January 17, 2021

Second Sunday after Epiphany, January 17, 2021

Dear Friends in Christ, God’s grace and peace be with you.  Amen

In a beautiful description of the first peaceful transfer of power in the United States, George Washington tells Alexander Hamilton that he wants to retire. “Like the scripture says,” the first president dictates, ‘Everyone shall sit under their own vine and fig tree, and no one shall make them afraid.’ They’ll be safe in the nation we’ve made[i].”

In writing the musical, Hamilton, Lin-Manuel Miranda found that President Washington quoted this line from the prophet Micah[ii] in many of his letters[iii].  Washington hoped that soldiers wouldn’t have to fight forever, but that every one of the patriots could one day step down from the fighting, and sit in safety in their own plot of land. He dreamt of the day that he too could return to Mt. Vernon, and trust that the work he had done would live on in the future of the country: that leaders who followed him would carry out the ideals of the new nation and that he could rest under his own fig tree in peace.

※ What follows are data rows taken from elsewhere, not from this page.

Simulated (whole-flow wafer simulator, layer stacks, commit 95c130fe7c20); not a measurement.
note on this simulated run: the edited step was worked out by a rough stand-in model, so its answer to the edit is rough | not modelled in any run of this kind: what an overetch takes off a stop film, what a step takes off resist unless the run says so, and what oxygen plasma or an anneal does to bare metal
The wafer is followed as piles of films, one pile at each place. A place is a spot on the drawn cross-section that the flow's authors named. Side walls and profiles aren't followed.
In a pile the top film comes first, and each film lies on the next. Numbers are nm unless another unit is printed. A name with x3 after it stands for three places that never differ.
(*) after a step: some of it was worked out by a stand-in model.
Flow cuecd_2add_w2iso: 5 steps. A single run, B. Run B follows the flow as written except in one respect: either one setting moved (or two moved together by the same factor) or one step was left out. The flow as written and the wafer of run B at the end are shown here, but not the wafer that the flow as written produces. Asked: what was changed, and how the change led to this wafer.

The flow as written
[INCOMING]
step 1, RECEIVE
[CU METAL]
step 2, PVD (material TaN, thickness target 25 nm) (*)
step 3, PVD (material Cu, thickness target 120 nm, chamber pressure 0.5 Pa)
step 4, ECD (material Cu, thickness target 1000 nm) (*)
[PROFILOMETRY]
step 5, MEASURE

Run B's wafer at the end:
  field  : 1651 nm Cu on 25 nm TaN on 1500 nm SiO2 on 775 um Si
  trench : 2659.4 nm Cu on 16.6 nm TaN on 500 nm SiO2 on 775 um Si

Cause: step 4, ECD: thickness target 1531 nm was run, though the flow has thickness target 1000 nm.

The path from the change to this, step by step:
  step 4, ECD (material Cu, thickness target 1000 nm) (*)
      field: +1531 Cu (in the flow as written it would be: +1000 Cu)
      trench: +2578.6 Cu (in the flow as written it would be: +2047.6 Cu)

There are a few references to fig trees in the Bible[iv], frequently pointing to this same image. When God’s ways are being practiced, people feel secure and at peace. Each one would have a home, would have even a garden in which they could rest and find shade. Each one would have a source of sweetness and would live in safety, without fear.

It’s not clear that all of that figures in the background of where Nathanael is sitting that day[v] when Jesus calls him. Is the gospel of John implying something important by saying where Jesus sees this disciple? Or is the text simply reminding that God can find us anywhere, maybe even under some random fig tree?

But it makes me wonder. If Nathanael is at rest and safe in his home, feeling assured and at peace, why does he feel a need to go see this Jesus of Nazareth whom Philip is touting? What is he seeking that his own sweet fig tree isn’t already offering him?

Maybe poor Nathanael is tired of sitting under the same fig tree for ten months straight now, and just can’t take it any longer. He’s been stuck at home for so long that anything new sounds interesting.

Or maybe the tree he’s sitting under isn’t producing much fruit and Nathanael realizes he needs something more. Perhaps his life has become unfulfilling for him. The figs no longer taste as sweet as they once did; the branches no longer provide sufficient shade.

Perhaps Nathanael feels a restlessness as he looks around and notices that while his fig tree offers him security and rest, his neighbors don’t have access to gardens of their own. Things are out of balance, and he feels a need for change.

Or maybe it isn’t really his own fig tree under which he sits. Maybe he sits in the shade of a foreign power. Red-lining and unjust mortgage practices in Bethsaida have kept him and other black and brown people from planting gardens of their own. Maybe he resents that people like him never really had access to the contentment that the fig tree symbolizes.

For whatever reason, Nathanael leaves his tree to see what good could come from Nazareth, and why Philip is so excited about this Jesus he had met.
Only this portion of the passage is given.